Can fuzzywuzzy be used in this case?
jonathanmv opened this issue · 2 comments
I have the description of a YouTube video and I want to find if a specific word appears in the text, including typos. For example take the following description
If you tell me you're super busy, I'm going to ask to see your written plan.\n\nMy book "10 Steps to Earning Awesome Grades" is now out and it's free! Get it here:\n\nhttp://collegeinfogeek.com/get-better-grades/\n\nIf you want to get even more strategies and tips on becoming a more productive, successful student, subscribe to my channel right here:\n\nhttp://buff.ly/1vQP5ar\n\nConnect with me on Twitter!\n\nhttps://twitter.com/TomFrankly\n\nCompanion blog post with notes and resource links: \n\nhttp://collegeinfogeek.com/massive-workloads/
I would like to know if the word twitter
is present in the description. I would then do
FuzzySearch.extractOne(videoDescription, Arrays.asList("Twitter"))
// (string: Twitter, score: 57, index: 0)
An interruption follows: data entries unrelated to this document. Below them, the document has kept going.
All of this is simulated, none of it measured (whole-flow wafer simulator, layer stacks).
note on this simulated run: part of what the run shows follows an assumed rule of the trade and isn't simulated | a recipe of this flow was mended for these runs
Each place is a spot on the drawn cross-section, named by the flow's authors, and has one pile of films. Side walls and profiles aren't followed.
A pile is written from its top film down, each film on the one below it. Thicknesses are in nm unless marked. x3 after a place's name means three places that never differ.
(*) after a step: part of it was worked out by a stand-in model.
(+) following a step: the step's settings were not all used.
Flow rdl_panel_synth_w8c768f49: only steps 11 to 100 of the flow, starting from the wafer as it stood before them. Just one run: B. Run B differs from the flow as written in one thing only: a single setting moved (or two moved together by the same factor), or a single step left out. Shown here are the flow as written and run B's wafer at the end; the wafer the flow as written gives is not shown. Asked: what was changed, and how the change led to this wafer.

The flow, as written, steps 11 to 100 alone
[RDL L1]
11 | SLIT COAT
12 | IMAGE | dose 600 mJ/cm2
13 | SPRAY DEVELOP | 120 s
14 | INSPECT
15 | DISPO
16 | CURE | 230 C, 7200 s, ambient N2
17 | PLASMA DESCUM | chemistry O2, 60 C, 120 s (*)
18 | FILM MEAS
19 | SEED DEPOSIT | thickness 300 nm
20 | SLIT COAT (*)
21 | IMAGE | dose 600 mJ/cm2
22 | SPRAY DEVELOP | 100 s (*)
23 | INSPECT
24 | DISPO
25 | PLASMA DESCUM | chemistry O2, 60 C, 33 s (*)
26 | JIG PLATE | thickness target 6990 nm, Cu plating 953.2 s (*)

And if the text has typos the score decreases as expected.
Is this a good use for the library?
I wouldn't recommend matching with such long strings. Try splitting your description into either words or sentences and then try and find a word/sentence that matches with a score of say ~90 (or higher/lower depending on your acceptance of false positives).
Perfect. Thank you @xdrop for the suggestion.